Reducing migration rate would be bad for budget, Government report finds
Cutting Australia's migration rate would cost the budget billions of dollars, lower living standards and reduce jobs growth, according to a report delivered to the Federal Government.
- Joint Treasury-Home Affairs report states migrants deliver economic dividend to Australia, contributing nearly $10b to budget
- If migration rate was cut, report warns workforce would begin shrinking, resulting in lower GDP
- Only migrants found to cost budget over their lifetime are refugees, those on humanitarian visas
The paper, prepared by the departments of Treasury and Home Affairs, found the 2014/15 intake alone would contribute nearly $10 billion to the budget over the next 50 years.
"Migrants deliver an economic dividend for Australia due to current policy settings which favour migrants of working age who have skills to contribute to the economy," the report states.
"This, in turn, increases Australia's GDP and GDP per person, with positive flow-on effects for living standards."
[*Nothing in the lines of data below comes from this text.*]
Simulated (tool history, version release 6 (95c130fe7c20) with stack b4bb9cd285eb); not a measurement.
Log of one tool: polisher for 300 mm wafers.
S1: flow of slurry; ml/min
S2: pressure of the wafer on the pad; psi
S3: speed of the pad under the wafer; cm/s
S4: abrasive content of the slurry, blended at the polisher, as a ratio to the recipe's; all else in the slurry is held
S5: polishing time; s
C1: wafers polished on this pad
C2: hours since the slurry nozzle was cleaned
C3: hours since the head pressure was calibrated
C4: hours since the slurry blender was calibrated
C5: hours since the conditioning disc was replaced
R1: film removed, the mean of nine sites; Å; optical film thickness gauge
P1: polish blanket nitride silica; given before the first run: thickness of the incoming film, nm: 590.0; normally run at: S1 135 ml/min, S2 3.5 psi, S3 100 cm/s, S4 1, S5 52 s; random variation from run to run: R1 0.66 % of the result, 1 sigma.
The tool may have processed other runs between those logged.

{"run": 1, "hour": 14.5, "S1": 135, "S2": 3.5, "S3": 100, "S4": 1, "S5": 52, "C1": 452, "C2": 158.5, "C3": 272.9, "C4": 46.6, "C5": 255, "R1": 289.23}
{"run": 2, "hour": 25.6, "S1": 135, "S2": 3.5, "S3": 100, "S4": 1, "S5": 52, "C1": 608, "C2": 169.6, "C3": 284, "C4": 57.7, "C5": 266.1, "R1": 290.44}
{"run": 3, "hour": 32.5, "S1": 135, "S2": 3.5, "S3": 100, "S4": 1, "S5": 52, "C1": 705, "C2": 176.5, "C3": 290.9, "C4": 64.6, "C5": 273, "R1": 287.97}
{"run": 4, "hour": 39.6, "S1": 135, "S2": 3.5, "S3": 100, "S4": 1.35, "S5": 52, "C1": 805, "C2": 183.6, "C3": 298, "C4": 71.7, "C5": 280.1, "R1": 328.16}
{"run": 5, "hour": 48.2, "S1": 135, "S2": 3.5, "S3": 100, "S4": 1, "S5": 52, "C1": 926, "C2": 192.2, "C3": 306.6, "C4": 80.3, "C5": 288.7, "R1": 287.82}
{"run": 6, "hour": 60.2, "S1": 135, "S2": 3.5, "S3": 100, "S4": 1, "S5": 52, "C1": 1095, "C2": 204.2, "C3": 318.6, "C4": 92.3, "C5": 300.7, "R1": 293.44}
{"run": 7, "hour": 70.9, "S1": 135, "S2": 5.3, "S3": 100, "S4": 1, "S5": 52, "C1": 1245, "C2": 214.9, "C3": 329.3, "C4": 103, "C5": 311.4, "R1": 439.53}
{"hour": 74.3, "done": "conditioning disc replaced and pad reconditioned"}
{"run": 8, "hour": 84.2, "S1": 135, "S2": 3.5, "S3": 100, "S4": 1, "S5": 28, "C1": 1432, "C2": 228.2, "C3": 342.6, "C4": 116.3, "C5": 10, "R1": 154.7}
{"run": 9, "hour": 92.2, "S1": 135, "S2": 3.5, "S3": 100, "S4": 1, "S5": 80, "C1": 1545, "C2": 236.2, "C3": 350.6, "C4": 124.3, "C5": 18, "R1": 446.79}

The release of the report coincides with a heated debate within the Coalition about Australia's immigration rate and increasing community concerns about how quickly the country is growing.
Australia accepts up to 190,000 permanent migrants each year — most of them skilled — but former prime minister Tony Abbott wants that number halved to help lower the cost of living and reduce pressure on infrastructure.
The report acknowledges a bigger population brings challenges, including more congestion and demand for housing, and warns infrastructure investment must keep up with the growth.
But it also warned a reduction in immigration would shrink Australia's workforce.
In turn, that would have far-reaching consequences for the economy, including "significantly lower[ing] GDP and GDP per person than would otherwise be the case".
"Migration has been critical to growth in the Australian workforce in recent years," it states.
According to the report, recent migrants account for 65 per cent of the new jobs that have been created in the past five years, which is significant given that Mr Abbott made a pledge in 2013 to create a million jobs in that time-frame.
Australia is on track to meet that million jobs target, but the report makes it clear that it is mainly because of high immigration.
Report debunks myth that migrants 'steal' Australian jobs
The report also counters claims that migrants are a drag on the welfare system, revealing migrants are likely to pay more in tax than they claim in social services.
And it found the existing labour market had been neither "helped nor harmed" by migration, debunking the myth that migrants "steal" Australians' jobs.
"[Migrants] offset Australia's ageing population, improve labour force participation and productivity, and help businesses to source skills that are difficult to develop at short notice," it states.
Skilled migrants granted visas in 2014/15 are expected to make a net lifetime contribution of nearly $7 billion to the budget, while those on 457 visas are expected to contribute close to $4 billion.
The only migrants expected to cost the budget over their lifetime are those granted refugee or humanitarian visas.
While making the case for a big Australia, the report also carries a warning that governments need to spend more money maintaining existing infrastructure to keep up with the pace of growth.
"These pressures should not only be addressed by new infrastructure. They should also include better use of existing infrastructure," the report states.